The international legal system accepts Srebrenica massacre  as genocide

 

The elimination of the Bosnian Muslim /Bosniak population of Srebrenica (that began in 1992, not 1995) was part of a project that was intended to achieve the permanent removal of the non-Serb population from a unified Serb territory extending from Serbia, through an arc of Bosnia and eastern Croatia as far as the Croatian Krajina. The killings at Srebrenica in 1995 were so horrendous that it was impossible to overlook them in the way that other systematic measures aimed at ensuring that a viable non-Serb community could ever reconstitute itself in that territory had been ignored - for example the operation of the Prijedor camp system and the Visegrad rapes and killings. The crucial element in the crime of genocide is intent. Mladic intended to destroy the Bosniaks of the prospective Greater Serbia and he was determined to destroy the Bosniaks of Srebrenica. His awareness that the eyes of the international media were on him deprived him of what might have been the most effective means of accomplishing that end, slaughtering the women and children as well (not to mention the logistical considerations). But Mladic physically removed the women and children with the intent that the putatively leaderless survivors of Srebrenica should never be capable of reforming the group and returning it to the location from which Mladic had expelled them with no legitimate excuse for removing them other than to help them escape the terror that he himself controlled. The ICTY found the removal of the women and children confirmatory evidence of the genocidal intent of the Bosnian Serb Army.

 

 

Holocaust survivor Elie Wiesel accepts that Srebrenica was genocide

 

It is the judges at the International Criminal Court and International Criminal Tribunal for the former Yugoslavia who, after carefully considering the case and the evidence, concluded that what happened at Srebrenica was consistent with the international legal definition of genocide.

 

Judge Theodor Meron (Holocaust survivor) presided over the Krstić appeal when the International Criminal Tribunal for the Former Yugoslavia unanimously agreed:

 

“Among the grievous crimes this Tribunal has the duty to punish, the crime of genocide is singled out for special condemnation and opprobrium… The gravity of genocide is reflected in the stringent requirements which must be satisfied before this conviction is imposed. These requirements – the demanding proof of specific intent and the showing that the group was targeted for destruction in its entirety or in substantial part – guard against a danger that convictions for this crime will be imposed lightly. Where these requirements are satisfied, however, the law must not shy away from referring to the crime committed by its proper name. By seeking to eliminate a part of the Bosnian Muslims, the Bosnian Serb forces committed genocide. They targeted for extinction the forty thousand [40,000] Bosnian Muslims living in Srebrenica, a group which was emblematic of the Bosnian Muslims in general. They stripped all the male Muslim prisoners, military and civilian, elderly and young, of their personal belongings and identification, and deliberately and methodically killed them solely on the basis of their identity. The Bosnian Serb forces were aware, when they embarked on this genocidal venture, that the harm they caused would continue to plague the Bosnian Muslims. The Appeals Chamber states unequivocally that the law condemns, in appropriate terms, the deep and lasting injury inflicted, and calls the massacre at Srebrenica by its proper name: genocide. Those responsible will bear this stigma, and it will serve as a warning to those who may in future contemplate the commission of such a heinous act.”

 

Srebrenica Genocide is judicial fact recognized first by the International Criminal Tribunal for the Former Yugoslavia {ICTY} and subsequently by the International Court of Justice {ICJ}

 

1.      The Srebrenica Genocide is the largest mass murder in Europe since World War II.
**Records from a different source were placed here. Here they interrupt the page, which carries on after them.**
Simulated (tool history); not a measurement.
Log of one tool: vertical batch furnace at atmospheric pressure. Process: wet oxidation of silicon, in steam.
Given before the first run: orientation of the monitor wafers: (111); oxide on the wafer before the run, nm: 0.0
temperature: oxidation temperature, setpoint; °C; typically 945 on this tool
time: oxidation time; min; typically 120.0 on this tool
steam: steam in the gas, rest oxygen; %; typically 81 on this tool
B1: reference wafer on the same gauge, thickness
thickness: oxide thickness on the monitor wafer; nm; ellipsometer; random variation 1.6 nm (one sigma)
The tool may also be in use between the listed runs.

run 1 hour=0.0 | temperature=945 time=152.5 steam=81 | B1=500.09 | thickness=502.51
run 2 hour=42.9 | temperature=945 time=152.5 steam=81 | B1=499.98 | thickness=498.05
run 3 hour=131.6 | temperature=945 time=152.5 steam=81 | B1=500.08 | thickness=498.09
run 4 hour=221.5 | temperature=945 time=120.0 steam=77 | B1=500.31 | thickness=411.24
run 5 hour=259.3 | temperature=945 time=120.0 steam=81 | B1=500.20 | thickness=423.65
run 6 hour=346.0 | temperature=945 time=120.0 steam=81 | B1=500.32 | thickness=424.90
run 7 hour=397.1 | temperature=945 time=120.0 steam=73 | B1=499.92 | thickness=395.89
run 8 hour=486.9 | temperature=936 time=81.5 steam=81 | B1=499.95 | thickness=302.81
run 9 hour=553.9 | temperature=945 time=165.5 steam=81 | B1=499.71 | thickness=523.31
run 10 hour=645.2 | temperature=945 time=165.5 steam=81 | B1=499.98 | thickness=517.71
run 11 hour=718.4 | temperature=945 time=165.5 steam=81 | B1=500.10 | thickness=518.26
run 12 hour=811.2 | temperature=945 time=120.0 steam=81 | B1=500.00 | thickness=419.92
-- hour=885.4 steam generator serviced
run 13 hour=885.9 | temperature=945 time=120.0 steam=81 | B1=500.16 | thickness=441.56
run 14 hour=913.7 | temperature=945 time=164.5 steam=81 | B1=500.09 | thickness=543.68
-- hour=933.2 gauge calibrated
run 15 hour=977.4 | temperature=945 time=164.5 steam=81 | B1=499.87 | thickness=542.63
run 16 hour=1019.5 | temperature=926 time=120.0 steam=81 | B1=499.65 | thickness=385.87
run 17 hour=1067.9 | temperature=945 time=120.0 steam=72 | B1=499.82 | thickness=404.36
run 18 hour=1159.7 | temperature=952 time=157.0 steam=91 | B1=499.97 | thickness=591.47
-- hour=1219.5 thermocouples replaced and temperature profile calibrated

2.       In 2004, in a unanimous ruling on the "Prosecutor v. Krstić" case, ICTY ruled that the massacre of the enclave's male inhabitants constituted a crime of genocide.

3.      Theodor Meron, the presiding judge, stated: “By seeking to eliminate a part of the Bosnian Muslims, the Bosnian Serb forces committed genocide. They targeted for extinction the 40,000 Bosnian Muslims living in Srebrenica, a group which was emblematic of the Bosnian Muslims in general. They stripped all the male Muslim prisoners, military and civilian, elderly and young, of their personal belongings and identification, and deliberately and methodically killed them solely on the basis of their identity”.

4.      In February 2007 ICJ concurred with the ICTY judgement that the atrocities committed at Srebrenica constituted a genocide, stating: The ICJ concludes that the acts committed at Srebrenica falling within Article II (a) and (b) of the Convention were committed with the specific intent to destroy in part the group of the Muslims of Bosnia and Herzegovina as such; and accordingly that these were acts of genocide, committed by members of the VRS in and around Srebrenica from about 13 July 1995.

 

Srebrenica was the first act of the Bosnian genocide

 

Numerous relevant sources of different provenance reliably suggest the two initial and basic, essential fundamental settings and provisions for the contemporary events and episodes in the Republic of Bosnia and Herzegovina at the end of XX century:

 

First, a classic armed aggression was conducted against the Republic of Bosnia and Herzegovina, it was crime against peace and safety of mankind which is according to the basic understanding and definition an international armed conflict and

 

Second, the worst crimes – crime of genocide was committed in the territory of the Republic of Bosnia and Herzegovina against Bosniaks under siege.

 

The International Criminal Tribunal for the former Yugoslavia (ICTY) proved — at least five times — that the Bosnian war was not a ‘civil war’ but a classic armed aggression against Republic of Bosnia and Herzegovina. 

Presently, there are four legal judgements in which genocide was proven to have happened in Bosnia and Herzegovina, other than Srebrenica.

 

The three international judgments acknowleding that genocide, indeed did take place in Bosnia, other than Srebrenica, include: Prosecutor v Nikola Jorgic (Doboj region), Prosecutor v Novislav Djajic [Dzajic] (Foča region), Prosecutor v Djuradj Kuslic [Kusljic] (Kotor Varos) and Prosecutor v Maksim Sokolovic (Kalesija, Zvornik region).